Art

Katharina Grosse Announces Joint Representation with White Cube

Katharina Grosse Joins Forces with White Cube for Exciting New Representation
Lisbeth Thalberg

White Cube has announced its representation of the German artist Katharina Grosse (b. 1961, Freiburg im Breisgau). The arrangement is a joint representation, managed alongside Gagosian, Galerie Max Hetzler, and Galerie nächst St. Stephan.

Grosse’s first presentation with White Cube occurred in 2002 at its former Hoxton Square gallery. A solo exhibition is now scheduled for White Cube Bermondsey in London in April 2026. Prior to this, a new painting by the artist will be shown at the gallery’s booth at Art Basel Miami Beach in December 2025.

For more than three decades, Grosse has been recognized for work that has radically reshaped the terrain of painting. Her practice is defined by the application of vibrant, sprayed color across interiors, architecture, and landscapes. This method is intended to transform the painted image into a multisensory experience that alters the viewer’s perception of reality. Grosse defines painting not as an application onto a surface, but as what she terms a “temporary ecology” where the artist, the site, and the viewer converge.

Katharina Grosse
CHOIR
Katharina Grosse CHOIR 2025 Acrylic on asphalt, fabric 1600 x 9100 x 5500 cm | 629 15/16 x 3582 11/16 x 2165 3/8 in. © VG Bild-Kunst Bonn, 2025. Photo © Jens Ziehe.

Since the late 1990s, Grosse has utilized an industrial spray gun and acrylic paint. She describes this tool as a “conceptual extension of the brush”. This equipment enables her to apply paint across varied surfaces and obstacles without interruption, working at a distinct scale and speed.

Her first in-situ sprayed work, Untitled (green corner) (1998), was created by painting directly onto the architecture of the Kunsthalle Bern in Switzerland. The work, appearing as a hovering field of dark green at a wall’s junction, altered viewers’ perception of surface and volume. This approach was informed by an earlier period Grosse spent in Florence, where she analyzed the inseparability of fresco painting from daily life and architecture.

Other significant works include Das Bett (2004), for which she spray-painted her Düsseldorf bedroom and its contents, and Rockaway (2016), an intervention on a derelict beachfront military building in Queens, New York. Most recently, her 2025 Art Basel Messeplatz commission, CHOIR, involved sweeping strokes of magenta flowing across the public plaza, clock tower, fountain, and fair logo. This marked the first instance in the project’s history that it took the form of a painting.

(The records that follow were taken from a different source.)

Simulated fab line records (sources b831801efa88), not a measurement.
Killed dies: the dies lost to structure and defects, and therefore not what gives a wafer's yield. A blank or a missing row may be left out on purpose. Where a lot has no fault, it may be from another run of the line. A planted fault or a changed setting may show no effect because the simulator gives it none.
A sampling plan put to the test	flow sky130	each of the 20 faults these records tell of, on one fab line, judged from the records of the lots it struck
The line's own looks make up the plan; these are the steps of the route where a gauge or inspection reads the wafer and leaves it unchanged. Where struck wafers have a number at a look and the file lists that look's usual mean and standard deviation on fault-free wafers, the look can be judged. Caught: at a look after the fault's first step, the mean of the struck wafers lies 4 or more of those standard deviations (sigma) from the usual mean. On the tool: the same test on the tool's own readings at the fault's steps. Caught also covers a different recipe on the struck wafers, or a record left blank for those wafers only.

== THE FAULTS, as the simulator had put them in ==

Grosse’s studio practice, which includes canvases and three-dimensional works, is guided by a similar methodology. She describes this as an “unruly impulse to take over space with painting, to trespass”. Both her canvases and in-situ works are intended to stage an encounter that is as visceral and physical as it is visual. In doing so, Grosse invites viewers to inhabit what she calls “a time capsule that takes you out of the logic of consequence or beginning”.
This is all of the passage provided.